PHOTOS: A picture diary of the Middle East in the 1930s
Aleppo to Euphrates, July 19. Rusafa. The pearly gates of alabaster.
(American Colony Photo Department /Library of Congress)
By Chloe Coleman
The Washington Post
John D. Whiting (1882-1951), worked as a tour guide, businessman, writer and photographer throughout the Middle East. Whiting was a member of the American Colony in Jerusalem, which had been established by Christian religious pilgrims from the United States and Sweden as a utopia.
An extensive visual history of the colony exists due to the American Colony Photo Department (1898-1940) and its successor, the Matson Photo Service, in which Whiting participated as a photographer and businessman. The photo department proved lucrative for the colony as the demand for images from the region increased and profits were used to improve living conditions for the colonists.
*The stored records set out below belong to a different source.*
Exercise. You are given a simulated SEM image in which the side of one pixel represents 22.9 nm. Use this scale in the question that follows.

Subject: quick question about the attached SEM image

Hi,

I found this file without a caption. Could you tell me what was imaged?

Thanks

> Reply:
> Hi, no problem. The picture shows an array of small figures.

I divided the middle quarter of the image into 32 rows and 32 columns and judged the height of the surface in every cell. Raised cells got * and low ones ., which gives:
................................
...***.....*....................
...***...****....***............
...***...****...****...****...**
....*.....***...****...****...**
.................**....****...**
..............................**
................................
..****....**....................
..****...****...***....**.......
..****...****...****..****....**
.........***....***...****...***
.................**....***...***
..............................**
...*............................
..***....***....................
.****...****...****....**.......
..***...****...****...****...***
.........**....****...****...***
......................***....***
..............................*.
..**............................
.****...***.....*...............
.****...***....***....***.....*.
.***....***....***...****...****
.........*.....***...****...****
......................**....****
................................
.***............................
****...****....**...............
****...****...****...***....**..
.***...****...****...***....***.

He, along with other photographers in the department, kept extensive visual diaries that include photographs taken primarily during the 1930s depicting daily life in the Middle East, as well as life in the colony. Photographs in this collection show Whiting’s travels from June 30 to Dec. 31, 1938, including a trip to Syria for National Geographic, Palestine (present-day Israel, the West Bank and the Gaza Strip) and Lebanon. His work, and the work of the American Colony Photo Department and Matson Photo Service, can be viewed at the Library of Congress, Prints and Photographs Division.